Provo, Utah, USA downtown on Center Street at dusk.
Photo credit: Shutterstock

The 2024 election confirmed several things: We as a nation are deeply divided, distrustful of each other, and dissatisfied with the ability of government to get things done. While distressing, that news is not new. Indeed, sociologist Robert D. Putnam has been sounding the alarm about growing isolation and eroding social capital since long before the “loneliness epidemic.” While the internet has in some ways made us more connected than ever, it is also polarizing and paralyzing when it comes to collectively solving problems. 

At the national level, bipartisan collaboration to identify the systemic sources of our economic and social distress will be a long time coming. In the meantime, voters still want someone to address the chronic challenges they see in front of them in the places where they live and work.  

In short, the rise of the digital world means that in the real world, we have more work to do than ever to solve problems. The good news is that in the remaining places where people mix and encounter those they don’t already know—whether that’s their neighborhood Main Street or downtown—the seeds of solutions already exist. At this hyperlocal level, individuals and institutions avoid ideological arguments, build trust, and do the on-the-ground work—often starting with public spaces—across the civic, nonprofit, private, and public sectors.  

By examining the proven record and growing importance of hyperlocal, place-based partnerships, we can better understand how to grow the role they play in addressing some of the country’s problems—one commercial corridor, one park, one downtown, or “one ZIP code at a time.”

The case for place: A record of success 

We have known for a long time that neighborhood quality of life is a key determinant of both personal well-being and voter satisfaction. However, the way that we deliver these results has changed dramatically over time. Today, hyperlocal efforts are often mis-framed as a form of secession, when in fact they are the opposite: a way to keep people and places engaged. 

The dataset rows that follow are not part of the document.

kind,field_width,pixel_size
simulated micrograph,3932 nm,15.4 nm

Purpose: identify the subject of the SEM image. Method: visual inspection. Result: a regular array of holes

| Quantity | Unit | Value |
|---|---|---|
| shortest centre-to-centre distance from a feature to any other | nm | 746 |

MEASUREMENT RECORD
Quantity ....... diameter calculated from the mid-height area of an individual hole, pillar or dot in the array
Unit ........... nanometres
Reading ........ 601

In the 1970s, many cities in North America were in—or were perceived to be in—free fall. In his 1970 State of the Union address, President Richard Nixon said that “the violent and decayed central cities of our great metropolitan complexes are the most conspicuous area of failure in American life today.”  

Some of the most powerful manifestations of systemic failure were seen in public spaces, from parks to commercial corridors to public transit. Fundamentally, local governments were failing to finance or manage the delivery of services at the hyperlocal level in a way that was effective, efficient, or responsive to individual neighborhood needs. 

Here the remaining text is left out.